I did look at that. I'm going to run a solenoid at the alternator output and use my 2.0 feed from the battery to charge. If that has voltage drop I'm in trouble.
Doug




I know it has been done this way and some people get away with it but there is a potential drawback. The alternator is a HIGHLY inductive circuit and if you just disconnect the output with a solenoid or any other means you can get potentially VERY high voltage spikes. This is also a potential problem with just about any other method that doesn't connect the alternator output to the battery side of the master kill switch. Even the field circuit can generate spikes if there isn't enough electrical load on the same circuit. In the OE configuration the alternator output is always connected to the battery and the field circuit shares a power feed with the ignition and some other loads. Also, the electronic regulators may provide a 'soft-landing' for the field current when the power is turned off.

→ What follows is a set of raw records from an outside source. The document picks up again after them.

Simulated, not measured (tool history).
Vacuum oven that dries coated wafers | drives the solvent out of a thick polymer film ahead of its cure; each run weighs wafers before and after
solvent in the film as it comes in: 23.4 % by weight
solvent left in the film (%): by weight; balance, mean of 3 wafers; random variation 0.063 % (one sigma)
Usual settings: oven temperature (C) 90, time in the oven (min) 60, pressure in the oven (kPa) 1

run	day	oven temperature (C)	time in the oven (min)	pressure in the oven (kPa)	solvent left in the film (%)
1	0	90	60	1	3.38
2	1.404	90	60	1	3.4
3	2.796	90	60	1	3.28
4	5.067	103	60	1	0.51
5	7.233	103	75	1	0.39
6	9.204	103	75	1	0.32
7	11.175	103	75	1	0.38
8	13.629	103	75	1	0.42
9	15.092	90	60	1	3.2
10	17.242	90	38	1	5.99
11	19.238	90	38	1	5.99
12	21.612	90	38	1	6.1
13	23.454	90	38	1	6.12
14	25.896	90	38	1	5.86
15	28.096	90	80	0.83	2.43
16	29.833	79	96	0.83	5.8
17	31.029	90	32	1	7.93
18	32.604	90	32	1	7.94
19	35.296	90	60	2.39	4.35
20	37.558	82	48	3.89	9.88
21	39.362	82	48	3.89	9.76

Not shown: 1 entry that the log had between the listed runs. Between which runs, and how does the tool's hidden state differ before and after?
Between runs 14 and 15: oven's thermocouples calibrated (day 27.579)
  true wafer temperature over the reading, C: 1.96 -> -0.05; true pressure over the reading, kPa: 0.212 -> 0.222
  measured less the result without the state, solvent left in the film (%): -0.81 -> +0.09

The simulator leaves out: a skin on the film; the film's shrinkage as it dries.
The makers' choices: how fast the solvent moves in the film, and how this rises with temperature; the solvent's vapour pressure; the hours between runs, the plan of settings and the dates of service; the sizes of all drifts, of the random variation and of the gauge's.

On my track car I have a field circuit switch in reach of the drivers seat and I turn it off if a tech inspector wants to test my kill switch. The kill switch will work either way but this way the alternator doesn't need to find an alternate circuit for all that stored energy in the magnetic field.

Way back when I killed my memory tach with voltage spikes. The only items on the circuit were the alternator field power, voltage regulator, tachometer and some tiny gauge lights. The gauge lights would flash brightly if I killed the engine with the second master switch I have near the drivers seat. I've since redesigned the power feeds so there's more devices on the alternator field opwer and regulator circuit and I never kill the engine with either master switch, always using the ignition switch that shuts off the MSD box.







The solenoid will be wired with the master switch. Therefore it will be energized before starting and after the engine is shut off, no spikes.